We've been looking for a display like this for a long time! The 1.3" diagonal has a high density 260 ppi, 240x240 pixel display with full-angle viewing. The 1.5" diagonal has a high density 220 ppi, 240x240 pixel display with full-angle viewing. Both look a lot like our 1.44" 128x128 display, but have 4x as many pixels and looks great at any angle. We've seen displays of this caliber used in smartwatches and small electronic devices but they've always been MIPI interface. Finally, we found one that is SPI and has a friendly display driver, so it works with any and all microcontrollers or microcomputers!
These lovely little display breakouts are the best way to add a small, colorful and very bright display to any project. Since the display uses 4-wire SPI to communicate and has its own pixel-addressable frame buffer, it can be used with every kind of microcontroller. Even a very small one with low memory and few pins available! The 1.3" and 1.54" displays have 240x240 16-bit full color pixels and are IPS displays, so the color looks great up to 80 degrees off axis in any direction. The TFT driver (ST7789) is very similar to the popular ST7735, and our Arduino library supports it well.
Our breakout has the TFT display soldered on (it uses a delicate flex-circuit connector) as well as a ultra-low-dropout 3.3V regulator and a 3/5V level shifter so you can use it with 3.3V or 5V power and logic. We also had a little space so we placed a microSD card holder so you can easily load full color bitmaps from a FAT16/FAT32 formatted microSD card. The microSD card is not included, but you can pick one up here.
These displays come with an EYESPI connector! This 18-pin 0.5mm pitch FPC connector has a flip-top connector for using a flex cable to hook up your display. It enables you to avoid soldering and get your display up off of the breadboard! Consider it a sort of "STEMMA QT for displays" - a way to quickly connect and extend display wiring that uses a lot of SPI pins. It also allows for communicating with displays over longer distances. The EYESPI flex cables are available in multiple lengths to suit any project. This is especially useful for projects where you want your display mounted separate from your microcontroller.
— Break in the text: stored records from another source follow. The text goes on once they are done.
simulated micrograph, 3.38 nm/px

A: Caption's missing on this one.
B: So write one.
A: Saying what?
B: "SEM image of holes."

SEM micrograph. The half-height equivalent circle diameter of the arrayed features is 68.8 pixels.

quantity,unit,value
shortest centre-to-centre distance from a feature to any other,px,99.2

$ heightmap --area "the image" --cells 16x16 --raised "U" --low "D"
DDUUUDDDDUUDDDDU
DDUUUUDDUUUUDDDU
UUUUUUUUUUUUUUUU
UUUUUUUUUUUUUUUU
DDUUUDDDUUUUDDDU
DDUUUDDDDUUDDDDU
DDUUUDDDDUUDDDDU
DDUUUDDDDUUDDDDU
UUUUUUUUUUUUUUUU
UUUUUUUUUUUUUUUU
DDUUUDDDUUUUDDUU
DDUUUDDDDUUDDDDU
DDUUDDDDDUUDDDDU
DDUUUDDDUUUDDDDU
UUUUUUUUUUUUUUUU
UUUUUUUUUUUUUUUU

Of course, we wouldn't just leave you with a datasheet and a "good luck!" - we've written a full open source graphics library that can draw pixels, lines, rectangles, circles, text and bitmaps as well as example code and a wiring tutorial. The code is written for Arduino but can be easily ported to your favorite microcontroller!
Please note! The 1.54" display is designed original for smart watches and similar, where there's a glass over the screen. Without something gently holding the screen down, the backlight can eventually peel away from the TFT. (It's not destructive but it's unattractive) You can prevent this by, ideally, adding a plastic or glass cover/overlay. If using bare, try dabbing a touch of T6000 or similar craft glue on the thin side edges, or using a thin piece of tape to keep the front TFT attached to the backlight.